Tuesday, February 18, 2014

Will a Mises Moment Occur in China?

Here is a bizarro comment/report of the day.

From Bloomberg: (original)
Record new credit in China in January may help Asia’s largest economy maintain momentum amid government efforts to rein in risky lending
From same article but updated to look complete
China’s aggregate financing, the broadest measure of credit, climbed to 2.58 trillion yuan ($425 billion), the central bank said Feb. 15, spurring optimism the economy will maintain momentum amid government efforts to rein in risky lending.
Push credit to NEW record levels will “rein in risky lending”? Give more alcohol to alcoholics will remove alcoholism?  

A more sensible report from Reuters

First the stock market rally…
China's stock market began January heading in the same direction it went in 2013, when it posted one of the world's worst performances, but on Monday it ended with a year-to-date gain for the first time in 2014.

The turnaround comes as investors see signs of support from the central bank and take advantage of a lighter month of new listings. Other emerging markets have recovered as well, though some continue to lag behind.
Next inundating the system with steroids…
Banks are finding it easier to obtain the short-term loans that are critical to their operations, a shift that has improved sentiment among investors over the past month. A benchmark for the cost of short-term loans among banks, the weighted average of the seven-day repurchase agreement rate, stands at 3.86%, down from 4.36% Friday and 6.59% on Jan. 20, the height of a brief wave of panic that swept China's banking system at the start of the year.
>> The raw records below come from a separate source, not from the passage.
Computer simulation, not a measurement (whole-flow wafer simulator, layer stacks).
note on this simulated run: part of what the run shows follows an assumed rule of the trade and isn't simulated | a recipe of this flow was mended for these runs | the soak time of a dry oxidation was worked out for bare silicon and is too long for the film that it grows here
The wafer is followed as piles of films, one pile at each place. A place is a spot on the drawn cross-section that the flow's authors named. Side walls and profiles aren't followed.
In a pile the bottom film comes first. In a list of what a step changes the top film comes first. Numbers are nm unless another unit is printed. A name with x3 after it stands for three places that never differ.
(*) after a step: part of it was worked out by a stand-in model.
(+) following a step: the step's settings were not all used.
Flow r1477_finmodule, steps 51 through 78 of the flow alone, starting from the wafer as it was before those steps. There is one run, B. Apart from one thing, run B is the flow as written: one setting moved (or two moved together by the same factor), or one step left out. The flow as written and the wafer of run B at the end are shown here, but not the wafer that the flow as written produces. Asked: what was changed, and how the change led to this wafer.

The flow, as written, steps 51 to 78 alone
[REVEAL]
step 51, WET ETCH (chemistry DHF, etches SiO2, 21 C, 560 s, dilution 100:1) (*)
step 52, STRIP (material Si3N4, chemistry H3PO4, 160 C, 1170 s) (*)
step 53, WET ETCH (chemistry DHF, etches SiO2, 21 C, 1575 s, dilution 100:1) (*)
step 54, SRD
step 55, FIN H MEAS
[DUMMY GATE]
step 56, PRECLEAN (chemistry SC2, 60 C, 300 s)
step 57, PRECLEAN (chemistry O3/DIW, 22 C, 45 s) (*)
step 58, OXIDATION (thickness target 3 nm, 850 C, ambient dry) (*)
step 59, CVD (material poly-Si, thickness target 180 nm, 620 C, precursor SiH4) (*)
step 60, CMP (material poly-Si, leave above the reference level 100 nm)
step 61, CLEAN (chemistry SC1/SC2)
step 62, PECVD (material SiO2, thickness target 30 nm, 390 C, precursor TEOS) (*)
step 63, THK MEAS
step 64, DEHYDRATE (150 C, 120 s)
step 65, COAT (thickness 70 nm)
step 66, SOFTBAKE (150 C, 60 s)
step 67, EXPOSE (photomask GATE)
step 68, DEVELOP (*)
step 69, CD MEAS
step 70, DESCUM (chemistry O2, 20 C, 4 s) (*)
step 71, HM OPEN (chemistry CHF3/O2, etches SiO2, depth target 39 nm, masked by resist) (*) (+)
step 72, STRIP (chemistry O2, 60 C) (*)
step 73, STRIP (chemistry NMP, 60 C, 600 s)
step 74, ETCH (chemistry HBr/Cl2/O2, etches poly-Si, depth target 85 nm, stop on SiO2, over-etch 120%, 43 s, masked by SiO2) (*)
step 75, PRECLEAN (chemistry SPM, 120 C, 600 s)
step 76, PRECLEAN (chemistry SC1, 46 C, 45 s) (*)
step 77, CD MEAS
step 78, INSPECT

The lower rates came after the Chinese central bank channelled a large amount of cash into the financial system to prevent a repeat of a severe crunch seen in June.

Further evidence of looser monetary conditions emerged on Saturday, when official data showed Chinese financial institutions lent far more than expected in January. Banks issued 1.32 trillion yuan ($217.6 billion) of new loans, compared with 482.5 billion yuan in December, according to the People's Bank of China. The country's banks typically lend more aggressively at the start of the year than at the end, so increases are common, but the January total was also well above the 1.07 trillion yuan in new loans recorded a year earlier.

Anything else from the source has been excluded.